Today, I woke up covered in ashes and I don't know why.
Well, I do know why. I burned down an apartment building last night. What I don't know, however, is why I didn't shower when I got home. Now I have to clean out my sheets and blankets, as they're filled with soot and ashes and huge black smears.
That's almost the start of a short story I wrote, once. I changed it because I'm a writer, and that's what writers do. We change things. But I've already rambled on about this at length. I'm actually running out of things to ramble on about, which is a problem, as I'm only at 21812 words. I'm sure I can dredge up some more poisonous thoughts before the month of November is over. Otherwise, I'll have to work up a semi-interesting plot.
I feel like this novel is actually my manifesto, my ultimate modus operandi. My methods? Love, lies, lust, rage, and heartache. Hauling ass and taking names? No. Breaking hearts and passing blame.
There's a really stunning passage in American Gods, by Neil Gaiman. This girl lists off all of the things she believes in. It covers two pages and is one of the most epic two pages in all of the books I have ever read.
I'm too lazy to copy it, though, so I'll have to dump everything that I believe in elsewhere at a later time. Sorry, dear reader. You'll have to read on to figure out exactly what I believe in.
I think I'll dwell on my happy moments in crush three. The warm feeling I get when I listen to Iron and Wine, watch Paranormal Activity, or Eternal Sunshine of the Spotless Mind, or Synecdoche, New York, or A Tale of Two Sisters. Or when I think about MASH. Or when I think about Alterra, snowy Saturdays, and snowy evenings. Or the warm feeling of staring out the window on a cold winter's day, seeing the bright snow reflect. Or when I'm driving near Holy Hill. Or when I'm at The Park. Or the other park.

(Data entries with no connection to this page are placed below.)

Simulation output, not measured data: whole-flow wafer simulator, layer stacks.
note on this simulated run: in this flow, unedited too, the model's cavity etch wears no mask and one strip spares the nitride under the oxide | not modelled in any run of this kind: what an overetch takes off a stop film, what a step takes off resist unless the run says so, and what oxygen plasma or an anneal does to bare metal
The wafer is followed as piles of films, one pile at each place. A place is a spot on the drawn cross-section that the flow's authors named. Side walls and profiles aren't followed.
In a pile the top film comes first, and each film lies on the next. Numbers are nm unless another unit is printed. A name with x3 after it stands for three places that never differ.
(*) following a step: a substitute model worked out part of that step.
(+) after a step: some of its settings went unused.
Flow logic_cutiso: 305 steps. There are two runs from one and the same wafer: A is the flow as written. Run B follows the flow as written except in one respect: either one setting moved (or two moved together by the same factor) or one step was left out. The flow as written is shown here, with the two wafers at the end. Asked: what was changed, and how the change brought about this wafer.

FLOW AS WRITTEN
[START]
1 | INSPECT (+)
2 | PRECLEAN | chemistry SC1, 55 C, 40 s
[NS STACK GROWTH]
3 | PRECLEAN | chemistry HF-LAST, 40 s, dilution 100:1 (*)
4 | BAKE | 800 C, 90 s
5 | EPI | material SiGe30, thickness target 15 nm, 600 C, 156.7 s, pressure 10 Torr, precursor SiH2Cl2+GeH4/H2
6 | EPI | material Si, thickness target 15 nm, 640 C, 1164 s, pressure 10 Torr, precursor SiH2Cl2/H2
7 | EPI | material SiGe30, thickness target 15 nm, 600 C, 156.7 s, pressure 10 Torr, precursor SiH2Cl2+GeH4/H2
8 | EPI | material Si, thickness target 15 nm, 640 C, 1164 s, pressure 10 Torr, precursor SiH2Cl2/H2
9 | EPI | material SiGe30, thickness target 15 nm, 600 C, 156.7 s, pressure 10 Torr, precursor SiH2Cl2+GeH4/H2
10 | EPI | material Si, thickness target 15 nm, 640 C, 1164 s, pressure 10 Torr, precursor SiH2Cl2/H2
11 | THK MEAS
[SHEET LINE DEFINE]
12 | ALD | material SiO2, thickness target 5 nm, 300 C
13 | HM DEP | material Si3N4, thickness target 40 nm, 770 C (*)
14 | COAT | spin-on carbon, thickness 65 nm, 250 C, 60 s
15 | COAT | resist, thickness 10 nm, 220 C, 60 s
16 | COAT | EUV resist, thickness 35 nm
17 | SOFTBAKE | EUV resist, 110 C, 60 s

It started out so…suddenly. I offered to give him a ride home one night when he didn't have one. We talked about stuff, I guess. Sometimes we'd drive around before I'd drop him off. Other times we'd stop at McDonald's. We'd talk. Slowly, I got to know him better. He got to know me better. I gathered the nerve to tell him I was gay in person. The first person I ever told in person. His reaction was so…expected, but a relief nonetheless. He was okay with it, touched that I felt comfortable enough with him to tell him. It made me feel good. When I was dropping him off, I told him I liked him. Again, he was touched.
A few days later, I formally asked him out. He asked what I meant, and I had to admit that I didn't know. I didn't want to go on dates, like to restaurants, or to the movies, or do other coupley things. I just wanted to be with him. I said that. He understood.
We spent more time together. He'd invite me over to watch a plethora of movies and after we were out of movies to watch, we'd sleep in the same bed and cuddle. It feels so weird to say that, but it's the truth. Half-truth, really. This is fiction, after all.
He'd always play the same Iron and Wine CD while we slept. Helped him relax, he said. The songs on Our Endless Numbered Days are now engrained in my head forever as his songs. When I listen to them, it's an instant portal back to a time when I felt fulfilled, happy.
Anyway, I remember going to The Park in November or December. It was so beautiful, so still. There was snow on the ground. It was cold, but I gave him my gloves and earmuffs because he didn't have a hat or gloves. We walked around the empty park, listening to the waves of the sea and taking in all that nature. Snow gently fell. The horizon, over the sea, was fogged. It seemed as though it stretched on forever. I wish those moments would have stretched on forever. We spent a good hour walking around the park, just absorbing. It was the first time I'd really been there. I mean, I'd been there before, but I hadn't explored it to quite that extent.
After that, we went to Alterra. He got a spicy chai and I got hot chocolate. We talked for awhile and then headed out. In retrospect, we didn't really do much. We just spent time together and talked and watched movies and talked some more. It wasn't really earth-shattering, but I like it. It felt good, to feel like somebody's something.
I got my first kiss on Christmas Eve day. We'd woken up and watched…I think it was Eternal Sunshine of the Spotless Mind, and Synecdoche, New York the night before. That morning, we watched Being John Malkovich. That was a decent movie. I packed up my things to get ready to go home after the movie. I turned around and he was making the kiss-pucker face at me. You know the one.
It was a really, really awkward kiss, but it was fun. There was no tongue involved, but it was still a great kiss. I think I had my backpack on, so I lost my balance and fell over on him while we kissed. It was a really, really quick kiss, but my memory of it seems to drag on forever…
But then it started to come apart at the seams. January, February. It seemed like we were drifting apart. We'd talk less and less, then slowly, I'd stop staying over at his house. Then, on Valentine's day, the day after Tori tried to kill herself, I found out that he was probably going to Chile for his junior or senior year in high school and, as such, was detaching himself from relationships with everyone. I told him that I didn't mind if it hurt when he left, that I wanted to enjoy it until it had to die at the very last moment. That it would hurt anyway, so why not prolong the hurt until the very latest.
He said he didn't want to be more than a friend to anyone anymore. That hurt. I cried for the first time in probably a decade. And that's the half-truth.
I don't know where I'm going with this anymore. Getting dumped like that hurt like hell. That's the moral of the story. The end.